On election night, speaking to supporters at a rally in Queens — in a speech later published by Newsweek — Zohran Mamdani didn’t pound the lectern; he told a story. 


"In the words of Nelson Mandela: it always seems impossible until it is done. My friends, we have done it,” said Mamdani.


“So hear me, President Trump … to get to any of us, you will have to get through all of us.” 


The crowd erupted, but the tone stayed calm: confident, measured, unmistakable.


Much has been written about Mamdani’s biography — Ugandan-born, Queens-raised, the son of filmmaker Mira Nair and scholar Mahmood Mamdani.


Yet, the more interesting story isn’t who he is but how he talks about politics. 


He translates ambitious ideas into kitchen-table sentences and familiar pictures. When he explains his long-running slogan, “roti and roses,” he doesn’t sermonize but defines it.


“Bread or roti signifies that which is necessary. Roses signify that which is often pushed off but is frankly just as necessary in that same life,” he said.


That plain style isn’t accidental; it’s a method that’s followed him from Queens sidewalks to City Hall. 


He stood with cabbies outside City Hall during the 2021 hunger strike over medallion debt, the kind of solidarity that reads dramatic in headlines but, in person, looked ordinary.


That chapter didn’t just add moral gloss to a résumé but taught a politician how to keep company with people who can’t afford to wait.


“I don’t think we should have billionaires because frankly it is so much money in a moment of so much inequality … Ultimately, what we need more of is equality across our city,” he said to Meet the Press.


Newly elected New York City Mayor Zohran Mamdani meets the press the morning after his win, his trademark calm visible even amid the cameras and questions. (Credit: Reuters / Vox Media)
Newly elected New York City Mayor Zohran Mamdani meets the press the morning after his win, his trademark calm visible even amid the cameras and questions. (Credit: Reuters / Vox Media)

His campaign posters leaned into Bollywood colour and composition — familiar to millions without being kitsch. His feeds looked like conversations, not commercials. 


Designer Aneesh Bhoopathy told NDTV that Mamdani “mentioned Bollywood posters as an inspiration and even sent a couple over.” 


The point wasn’t exoticism but legibility. His objective was to talk to everyone who’s ever stood at a bus stop and counted coins.


None of this exempts him from the hard math of governing. 


The mayor runs agencies and sets priorities, but much of the machinery he wants to change, such as transit fares, rent law, and tax codes, lies with the state.


The question now is whether a politician who wins by explanation can survive a system built on compromise.


Mamdani seems aware of that gap. His victory speech, equal parts gratitude and warning, promised rent freezes, free buses and universal childcare.

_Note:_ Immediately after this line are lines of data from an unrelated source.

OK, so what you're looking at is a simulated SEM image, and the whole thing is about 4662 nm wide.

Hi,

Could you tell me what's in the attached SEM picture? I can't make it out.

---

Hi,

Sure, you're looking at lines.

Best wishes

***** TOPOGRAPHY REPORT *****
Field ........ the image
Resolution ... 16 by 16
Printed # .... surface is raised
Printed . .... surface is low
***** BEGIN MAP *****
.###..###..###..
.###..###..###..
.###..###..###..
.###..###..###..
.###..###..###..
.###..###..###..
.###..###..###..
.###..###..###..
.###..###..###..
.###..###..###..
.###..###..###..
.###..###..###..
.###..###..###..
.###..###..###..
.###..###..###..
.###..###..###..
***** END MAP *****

Maybe that’s why his tone feels radical and ordinary at once. 


The revolution here isn’t volume; it’s translation. 


He borrows the patience of a hunger strike, the clarity of a bus timetable and the intimacy of food to argue that the government should be intelligible again. 


If Mamdani can keep the way he communicates, he might change more than a budget line— he might change how a city listens.